Amazon Gift Cards

Tuesday, September 4, 2012

Basic Layout Considerations for Your Blog

The layout of a blog is extremely important, and should be one of the first things to consider, aside from what you are going write for it. (I tend to use similar layouts and themes for specific blogging platforms.) Many blogging platforms allow you to change the appearance and layout of your blog via directly editing the HTML or the use of WYSIWYG editors. The following tips are things you should consider when creating a layout for your new blog.

Use “negative space” to separate your content.

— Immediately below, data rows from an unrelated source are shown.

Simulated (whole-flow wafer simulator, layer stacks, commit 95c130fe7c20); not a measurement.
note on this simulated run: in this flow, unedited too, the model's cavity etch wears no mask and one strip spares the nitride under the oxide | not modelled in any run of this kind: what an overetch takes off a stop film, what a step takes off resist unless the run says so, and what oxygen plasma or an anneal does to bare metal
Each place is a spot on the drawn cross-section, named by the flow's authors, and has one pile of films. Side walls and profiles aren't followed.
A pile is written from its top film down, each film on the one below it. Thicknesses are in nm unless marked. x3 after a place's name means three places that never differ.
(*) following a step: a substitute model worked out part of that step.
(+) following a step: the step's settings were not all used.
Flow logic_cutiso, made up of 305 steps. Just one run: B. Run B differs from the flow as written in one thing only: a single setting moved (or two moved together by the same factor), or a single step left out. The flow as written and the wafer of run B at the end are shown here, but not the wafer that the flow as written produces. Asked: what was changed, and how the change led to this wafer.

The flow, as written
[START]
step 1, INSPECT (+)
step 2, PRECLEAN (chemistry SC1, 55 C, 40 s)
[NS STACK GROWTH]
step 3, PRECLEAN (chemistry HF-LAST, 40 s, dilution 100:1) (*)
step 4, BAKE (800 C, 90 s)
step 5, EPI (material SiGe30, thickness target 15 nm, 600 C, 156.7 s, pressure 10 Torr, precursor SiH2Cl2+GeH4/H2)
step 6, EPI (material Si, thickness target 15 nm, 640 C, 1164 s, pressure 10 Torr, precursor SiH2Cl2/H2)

One problem I have noticed on blogs with multiple columns is that the columns are smashed closely together with no room to differentiate the side columns from the main text. This is messy, and often makes the body text difficult to read. Putting space between the columns divides them into sections and makes the content much easier to read. (For an example of this, take a look at your local newspaper. Note that there is a main body of text in the middle with a space separating the blocks of text, and then additional columns. Many websites with written contend follow this format.) You can also sub-divide blocks of text further by using borders and background colors.

Adjust your columns so that images and other content will fit.

Another problem I have seen a lot of is images that “jump” outside their column into the body text because the images are too big for the column. If the images you are using in the columns are your own, resize them in Photoshop or some other graphic editing program. (You can just have the image appear smaller using code or your WYSIWYG editor, but this does not actually change how much space the image takes up, and can also cause the image to appear grainy or pixelated.) If the image is an ad, you might still be able to change to size by tinkering with the code, but if that does not work, you should change the size of your columns, or see if you can find an ad that fits the dimensions of your column.

Use readable font.

This would seem to be a “no brainer” tip, but I have seen a lot of sites where the text was in all italics, with non-contrasting colors. Readability is the primary thing you want to think about when creating your blog. Pick a font face that is designed for the web in a size that is easy to read, on a contrasting background. Pair lighter colors with darker contrasting colors for maximum readability. (Do not use light gray on white back grounds or bright red on bright blue. If you are not sure whether something is readable or not have other people check your blog for readability.)   

Some suggested web fonts can be found here. I tend to prefer Arial followed by Georgia. If you are using more than one font face, make sure that they look good together and have a professional appearance. Avoid using “novelty” font faces like Comic Sans.  

Become familiar with HTML.

Even if you are using a What You See Is What You Get template designer, you should attempt to become familiar with basic HTML and CSS, even if you are not going to be creating your own code. Becoming familiar with and using HTML will be helpful in the long run, especially if you use Google Adsense or an Affiliate program to monetize your blog. (Knowing where to stick bits of code is often very useful in these cases. So is being able to fix the problems that arise if you put something in the wrong place, or accidentally delete a tag.)

Test your blog or site with multiple browsers.

Different browsers “read” the HTML and CSS of a particular page differently. This means that your blog might look very different in Firefox as opposed to Chrome or Internet Explorer. Always test your page to make sure that the appearance of your blog is consistent across multiple browsers.   

Resources

I am going to recommend two books. The first is Web Style Guide, 3rd Edition by Patrick J. Lynch and Sarah Horton. This was a text book for a web design course I took, and it is pretty much terrific. It is easy to read and extremely useful. Another book I am recommending is Design Fundamentals for New Media by James Gordon Bennett. This is another text book and is geared more toward graphic design than web page building, but a lot of the rules of thumb still apply. Design Fundamentals is a little pricey, but worth the money if you can get it used. If you are interested in learning more HTML (or CSS or Java) Check out the W3Schools website.